Mexico has long enjoyed considerable reserves of oil and natural gas, but in recent years its oil production has declined and the country has experienced oil shortages and rising electricity prices. It is not unreasonable to ask why, despite having the necessary raw materials, Mexico has been unable to exploit its relative riches to become a major energy and industrial power.
For many years, Mexico lacked the political will to open up the country’s energy sector to foreign investors. This could have brought expertise, technology and money to a broad range of industries, but it would also have meant fundamental change to Mexico’s constitution.
This dated back some time, in fact to 1938, when Mexican president Lazaro Cardenas nationalised the hydrocarbons sector. Since then, any discussion around foreign investment has been politically sensitive.
When Mexico did decide to open its energy border, it brought to an end decades of vertically-integrated state monopolies and tepid private participation in hydrocarbons. The reforms are not just targeting a revitalised set of energy sectors, but also aimed at accelerating the growth of the entire Mexican economy.
The most far-reaching of the changes driven by the reforms will be overseas involvement in the natural resources and power generation sectors. That said, the state will continue to be the owner of all subsurface hydrocarbons and the exploration and extraction of oil and other hydrocarbons remains the exclusive preserve of the Mexican government.
But, importantly, private participation in such activities is now permitted. Amid these sweeping changes, Petroleos Mexicanos (PEMEX) will become a “productive state enterprise” alongside other similar entities to be established.
While PEMEX is pivotal in the new paradigm – the company is likely to receive the mandate for exploration and extraction of hydrocarbons – the reforms are aimed at ending the company’s monopoly while making it a more capable, self-sustaining and competitive entity. Although converted to a state-owned company, it can raise debt on the capital markets, but cannot sell shares or equity instruments.
Interestingly, both PEMEX and private market entrants in the midstream and downstream oil sector are expected to build export capacity to the Pacific markets. There is recognition that there is little room for exports to the US market given the surfeit of light tight oil. Conversely, Mexico may start to import light crudes from the US as its own refining capability grows.
Three laws will be the cornerstone of the reform of oil and gas: the Hydrocarbons Law; the Hydrocarbons Revenue Law; and the PEMEX Law. All are key in increasing the production of oil and natural gas, and bringing down electricity prices by replacing high-cost fuels with new supplies of natural gas.
The Hydrocarbons Law regulates all activities related to the industry in Mexican territory. The Revenue Law supplements the Hydrocarbons Law and deals with royalties, taxes and fees. The law has different formulas for setting payments based on the nature of each contract.
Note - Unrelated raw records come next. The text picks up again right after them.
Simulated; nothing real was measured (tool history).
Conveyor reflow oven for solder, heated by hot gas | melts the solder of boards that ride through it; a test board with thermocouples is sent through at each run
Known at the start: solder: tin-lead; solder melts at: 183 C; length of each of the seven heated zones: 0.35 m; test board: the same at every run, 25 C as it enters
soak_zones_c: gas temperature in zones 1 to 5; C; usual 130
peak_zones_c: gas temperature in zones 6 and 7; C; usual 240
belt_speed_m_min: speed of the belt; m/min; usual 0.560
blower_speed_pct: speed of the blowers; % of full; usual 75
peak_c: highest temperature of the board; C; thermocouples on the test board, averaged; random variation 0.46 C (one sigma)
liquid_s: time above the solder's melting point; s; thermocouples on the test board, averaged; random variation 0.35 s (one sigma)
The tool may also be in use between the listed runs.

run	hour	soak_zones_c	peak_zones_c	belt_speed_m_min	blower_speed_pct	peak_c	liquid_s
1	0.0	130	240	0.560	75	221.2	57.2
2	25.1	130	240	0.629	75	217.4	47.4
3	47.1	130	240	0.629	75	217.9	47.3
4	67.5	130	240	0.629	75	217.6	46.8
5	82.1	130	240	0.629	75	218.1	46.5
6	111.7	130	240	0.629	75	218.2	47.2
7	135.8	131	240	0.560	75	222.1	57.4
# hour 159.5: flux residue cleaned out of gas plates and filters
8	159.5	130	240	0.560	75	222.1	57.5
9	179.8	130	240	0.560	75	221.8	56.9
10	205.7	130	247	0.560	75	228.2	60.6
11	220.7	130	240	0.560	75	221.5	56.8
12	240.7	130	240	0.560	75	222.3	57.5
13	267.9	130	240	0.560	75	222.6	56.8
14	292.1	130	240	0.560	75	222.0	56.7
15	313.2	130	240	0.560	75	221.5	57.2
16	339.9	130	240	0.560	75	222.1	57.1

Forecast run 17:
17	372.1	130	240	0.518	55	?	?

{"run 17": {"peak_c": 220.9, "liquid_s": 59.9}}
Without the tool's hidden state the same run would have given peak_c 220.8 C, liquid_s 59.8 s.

But what can we expect to see emerging in the coming years? The reforms will strengthen competitiveness in the generation of power while expanding transmission networks, improving distribution and, ultimately, providing better value for the consumer. In addition to PEMEX’s new role, Comision Federal de Electricidad (CFE) will also become a productive state business.
OPPORTUNITIES TO PARTICIPATE
For the private sector, there will also be opportunities to participate in electricity projects, ranging from investments in generation, to transmission and distribution. The energy sector in Mexico has great potential. For example, the Ministry of Energy estimates the annual demand for electricity will grow at an average rate of more than 4 percent per annum right up until 2028. This will involve the installation of around 25 gigawatts (GW) of new generating capacity from 2013 to 2020.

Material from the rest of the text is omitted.